Broken links crawler overloaded the website's server CPU

Hello,

in order to find broken links on our website, we used drlinkcheck .com service.

when scanning the website (news website, over 7,000 posts) for broken links, it created CPU overload of 100% and even caused downtime of a few minutes (until we figured out it was this).

When checking the logs, we see requests coming from their crawler. average between 20-60 every single minute.

questions -

1 wasn’t Cloudflare WAF and Security suppose to block it for flooding? otherwise, I can use such services to target other websites to create an overload and cause damage, so how come Cloudflare didn’t respond?.

2 what’s the best way to prevent such overload in the future? of course, to be careful with legitimate bots like Google.

We have the PRO plan, using also Rate Limiting (for wp-login and xmlprc).

Thanks!!

anyone please?

You could also set rate limiting on your news posts if they really are that performance demanding. Sounds like you should also setup some server-side cache if you’re able to, getting your server overloaded with only 1-2 requests per seconds makes it sound like there’s room for quite a lot of improvement on your origin server.

1 Like

thanks for the reply. Using Cloudways Google Cloud. will check.
how can you rate limit news only? the URL structure is this domian.com/post-title for all website.
Rate Limiting sounds like a proper solution, however, I’m scared to block by mistake Google bots and/or any other legitimate bots

hello ? anyone can help with this?
maybe help set a rule for Rate Limit that wont block any legitimate bot (such as Google)?

You’re talking about a hit rate of one per 1-3 seconds. That’s truly a crawl, as a regular visitor will hit a page and initiate upwards of 100 hits in a second or two for all the CSS, JS, and Images. For a single visitor.

@arunesh90 already outlined the core issue. Your server can’t keep up with a below-average load.

To answer your first question, there is nothing in that crawl that would trigger WAF or Security. It was the equivalent of someone with a short attention span looking at a bunch of your site’s pages.

1 Like

thanks for the answer, but looking at the logs, there are 30 requests (most of them 404) in 5 seconds.
this is for sure an unusual behaviour.
I believe running few bots like this can cause damange to strong server (like we have)
and it’s for sure something we should block. can you please suggest what’s the best way? considering there are “good” bots (I dont see Google bot sending 30 requests in 5 seconds by the way)

thanks again

Not really.

So we know Rate Limiting won’t work because the crawler is not exceeding normal traffic rates. I just tried a Rate Limit of 100/minute and got locked out of my test site on the the third page I visited. That third page didn’t finish loading because it crossed the 100 resource threshold.

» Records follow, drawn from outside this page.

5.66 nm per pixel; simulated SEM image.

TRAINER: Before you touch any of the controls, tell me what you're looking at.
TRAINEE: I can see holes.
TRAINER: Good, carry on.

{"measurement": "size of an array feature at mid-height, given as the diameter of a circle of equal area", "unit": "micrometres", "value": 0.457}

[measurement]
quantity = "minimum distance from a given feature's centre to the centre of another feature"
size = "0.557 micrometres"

You can try Bot Fight Mode in Firewall -> Settings. That might slow down unwanted bots. You can also try Firewall Rules with a Challenge Rule for a low threshold Threat Score. You’ll have to determine that threshold through trial and error.

But as you stated, you initiated a valid series of requests to your own site and overloaded your own server.

thanks for your answer.
I just turned on the Bot Fighting Mode, didn’t know about it.

About the Firewall Rules, what number will be considered “low threshhold” score? also, will it challenge bots only, or also humans?